Excel Worksheet Functions for Correlation - dummies

# Excel Worksheet Functions for Correlation

Excel provides two worksheet functions for calculating correlation — and, they do exactly the same thing in exactly the same way! Why Excel offers both `CORREL` and `PEARSON` is unclear, but there you have it. Those are the two main correlation functions.

The others are `RSQ`, `COVARIANCE.P`, and `COVARIANCE.S`. `RSQ` calculates the coefficient of determination (the square of the correlation coefficient). `COVARIANCE.P` determines covariance. It uses N-1. `COVARIANCE.S` uses N.

## CORREL and PEARSON

Here, you see an example of `CORREL` along with the Function Arguments dialog box for `CORREL`.

To use this function, follow these steps:

1. Type the data into cell arrays and select a cell for `CORREL`’s answer.
Enter the SAT data into C3:C22 and the GPA data into D3:D22, and selected F15. SAT has been defined as the name of C3:C22 and GPA as the name of D3:D22.
2. From the Statistical Functions menu, select CORREL to open its Function Arguments dialog box.
3. In the Function Arguments dialog box, enter the appropriate values for the arguments.
In the Array1 box, enter `SAT` — the name assigned to the cell range (C3:C22) that holds the scores for one of the variables.
In the Array2 box, enter `GPA` — the name assigned to the cell range (D3:D22) that holds the scores for the other variable.
With values entered for each argument, the answer, 0.81662505, appears in the dialog box.
4. Click OK to put the answer into the selected cell.
Selecting `PEARSON` instead of `CORREL` gives you exactly the same answer, and you use it exactly the same way.

## RSQ

If you have to quickly calculate the coefficient of determination (r2), `RSQ` is the function for you. There really is no particular need for this function because it’s easy enough to use `CORREL` and then square the answer.

Here’s what the Excel Formula bar looks like after you fill in the RSQ Function Arguments dialog box for this example:

`=RSQ(GPA,SAT)`

In terms of the dialog box, the only difference between this one and `CORREL` (and `PEARSON`) is that the boxes you fill in are called Known_y’s and Known_x’s rather than Array1 and Array2.

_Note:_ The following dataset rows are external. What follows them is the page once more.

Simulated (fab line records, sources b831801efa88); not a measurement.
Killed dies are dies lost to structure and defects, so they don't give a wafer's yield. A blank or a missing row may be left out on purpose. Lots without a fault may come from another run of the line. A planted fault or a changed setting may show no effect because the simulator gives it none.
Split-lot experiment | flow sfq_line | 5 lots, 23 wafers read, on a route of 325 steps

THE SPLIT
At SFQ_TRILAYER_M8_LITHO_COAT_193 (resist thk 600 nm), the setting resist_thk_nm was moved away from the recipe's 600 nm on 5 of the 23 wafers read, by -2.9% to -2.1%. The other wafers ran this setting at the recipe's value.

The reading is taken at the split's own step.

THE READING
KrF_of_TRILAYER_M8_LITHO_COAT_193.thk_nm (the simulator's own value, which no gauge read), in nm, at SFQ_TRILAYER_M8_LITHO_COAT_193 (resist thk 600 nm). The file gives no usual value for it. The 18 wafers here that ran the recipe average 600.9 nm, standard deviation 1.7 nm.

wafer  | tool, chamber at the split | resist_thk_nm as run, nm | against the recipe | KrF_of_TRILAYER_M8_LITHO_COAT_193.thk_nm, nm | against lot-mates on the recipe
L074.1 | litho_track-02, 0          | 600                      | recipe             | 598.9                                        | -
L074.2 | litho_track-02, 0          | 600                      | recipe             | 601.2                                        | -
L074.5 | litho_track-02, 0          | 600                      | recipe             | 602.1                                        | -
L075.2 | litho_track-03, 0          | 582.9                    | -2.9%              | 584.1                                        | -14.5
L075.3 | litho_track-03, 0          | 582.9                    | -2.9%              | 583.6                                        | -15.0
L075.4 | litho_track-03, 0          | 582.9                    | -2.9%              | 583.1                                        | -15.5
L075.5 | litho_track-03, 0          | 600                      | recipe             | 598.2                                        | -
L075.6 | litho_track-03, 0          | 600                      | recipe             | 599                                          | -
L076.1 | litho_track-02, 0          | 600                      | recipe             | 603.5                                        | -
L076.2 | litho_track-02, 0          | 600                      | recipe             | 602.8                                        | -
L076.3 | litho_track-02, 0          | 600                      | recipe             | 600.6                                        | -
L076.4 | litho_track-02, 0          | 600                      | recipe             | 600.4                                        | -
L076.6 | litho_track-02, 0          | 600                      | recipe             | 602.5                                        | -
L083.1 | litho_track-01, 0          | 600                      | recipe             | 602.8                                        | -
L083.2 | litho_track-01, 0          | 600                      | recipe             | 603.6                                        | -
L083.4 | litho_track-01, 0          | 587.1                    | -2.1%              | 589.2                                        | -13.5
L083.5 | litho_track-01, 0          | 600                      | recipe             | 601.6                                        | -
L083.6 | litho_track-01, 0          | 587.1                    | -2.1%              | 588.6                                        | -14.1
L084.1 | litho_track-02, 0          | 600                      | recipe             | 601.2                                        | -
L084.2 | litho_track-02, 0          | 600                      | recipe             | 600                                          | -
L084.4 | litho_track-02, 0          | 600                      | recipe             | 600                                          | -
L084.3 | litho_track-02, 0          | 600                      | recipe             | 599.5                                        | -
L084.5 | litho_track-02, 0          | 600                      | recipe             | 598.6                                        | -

## COVARIANCE.P and COVARIANCE.S

As far as calculating correlations go, there is really no need for these formulas.

You use these functions the same way you use `CORREL`. After you fill in the Function Arguments dialog box for `COVARIANCE.P` for this example, the formula in the Formula bar is

`=COVARIANCE.P(SAT,GPA)`

If you want to use this function to calculate r, you divide the answer by the product of `STDEV.P(SAT)` and `STDEV.P(GPA)`. It’s up to you to figure out how you’d use `COVARIANCE.S` to calculate r. It’s unclear why you’d bother with all of this when you can just use `CORREL`.